Changing the time in Brownian motion with a function?

Question

Let $(B_t)$ be a Brownian motion on some probability space. Let $f:\mathbb R \rightarrow \mathbb R^+$ be a continuous function different from the identity. What is "$B_{f(t)}$" ? Clearly it is not a Brownian motion anymore. How can we rigorously define it and show that it exists (or not)?

What is there to know about "$B_{f(t)}$" ? Does it even make sense if $f$ is not monotone ? Can we determine its distribution ? Can we write it as $B_{f(t)}=g(B_t)$ for some function $g$ ? How can we simulate one starting from $B_t$ ?

Answer 1

I am merely a beginner on that subject, so this is by no means a comprehensive answer, but I'll still attempt to gather some elements that you may find useful :

• First off, $B_{f(t)}$ as you said will not be a Brownian Motion, but as long as $f(t)$ is non-negative, the random variable $B_{f(t)}$ is still well-defined and we can still manipulate it as usual. In other words, the family of random variables $\{Y_t := B_{f(t)}, t\in\mathbb R \}$ defines a stochastic process on the image of $\mathbb R$ by $f$. It could be reindexed as $\{Y_T := B_T, T\in f(\mathbb R)\}$, and for all $T \in f(\mathbb R)$ we would have that $Y_T$ is a Gaussian random variable with mean $0$ and variance $T$.
  Supposing that $f$ is continuous, we know that the image is some interval $f(\mathbb R) = [t_1,t_2]$ with $t_1,t_2 \ge 0$ and possibly $t_2 = \infty$. So essentially what you'd be looking at is a Brownian motion "truncated" to the interval $[t_1,t_2]$.

• As I said, $B_{f(t)}$ only needs $f$ to be non-negative for it to be well-defined. By definition of $B$, we thus have that $B_{f(t)}$ is normal, centered and of variance $f(t)$ for all $t$. It thus follows that we can compute the process' mean $\mathbb E[B_{f(t)}] = 0$ and covariance function $\mathbb E \left[B_{f(t)}B_{f(s)}\right] = f(t)\wedge f(s)$. Since the original Brownian motion is a Gaussian process, it follows that the time-changed Brownian motion also is a Gaussian process, and we can then deduce its distribution from its mean and covariance function.

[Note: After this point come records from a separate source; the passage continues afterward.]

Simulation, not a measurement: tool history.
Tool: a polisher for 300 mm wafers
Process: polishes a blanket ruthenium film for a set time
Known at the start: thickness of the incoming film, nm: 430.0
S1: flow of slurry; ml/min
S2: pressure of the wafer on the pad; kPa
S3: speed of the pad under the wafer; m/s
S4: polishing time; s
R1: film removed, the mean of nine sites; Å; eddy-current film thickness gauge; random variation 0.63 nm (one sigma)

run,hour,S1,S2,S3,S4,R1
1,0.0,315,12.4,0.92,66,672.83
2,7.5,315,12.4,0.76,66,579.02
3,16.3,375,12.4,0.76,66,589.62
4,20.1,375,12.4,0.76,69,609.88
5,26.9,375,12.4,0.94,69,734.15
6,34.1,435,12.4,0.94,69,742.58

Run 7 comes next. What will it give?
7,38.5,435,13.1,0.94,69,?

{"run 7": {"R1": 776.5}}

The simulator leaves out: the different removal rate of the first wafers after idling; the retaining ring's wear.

• There are two well-known examples (that I can think of) of time-changing of Brownian motions which yield remarkable results :

1. If $c > 0$, then $B_{ct} \over \sqrt c$ is also a Brownian motion. That means that $B_{ct}$ is a Brownian motion "scaled" by a factor $\sqrt c$.
2. $tB_{1/t}$ is a Brownian Motion as well. This can be seen as a "time inversion" of the original Brownian motion.

Note that we cannot write something such as, e.g. , "$B_{ct} = \sqrt c B_t$" because this does not hold, they just have the same law (on the same filtration). I don't have any knowledge of cases where you could write $B_{f(t)} = g(B_t)$.

• Finally, one very important results that is quite relevant to what you're asking for is the Dubins-Schwarz theorem. It states that every continuous local martingale is a time-changed Brownian motion, or more precisely :

Dubins-Schwarz theorem : Let $M$ be a continuous local martingale with respect to a filtration $(\mathcal{F}_t)_{t\ge0}$ such that $M_0 = 0$ and $\langle M\rangle_\infty = \infty$ a.s.. Then, let for all $t \ge 0$ $$T_t=\inf\{s\geq0:\langle M\rangle_s>t\}=\langle M\rangle_t^{-1} $$ It holds that :

1. ${W={(M_{\langle M\rangle_t^{-1}})}_{t\geq0}}$ is a Brownian motion with respect to the time-stopped filtration ${{(\mathcal{F}_{T_t})}_{t\geq0}}$
2. ${{(W_{\langle M\rangle_t})}_{t\geq0}={(M_t)}_{t\geq0}}$

So for some quite specific functions $f$ (which, in fact, also depend on $\omega$), we know that $W_{\langle M\rangle_t} := W_{f(t)}$ is, in fact, the original martingale $M$ (careful with the filtrations here) ! I recommend you give a read to both Djalil Chafaï's and George Lowther's notes to learn more about these results, and time changed Brownian motions in general.

Hope that helps.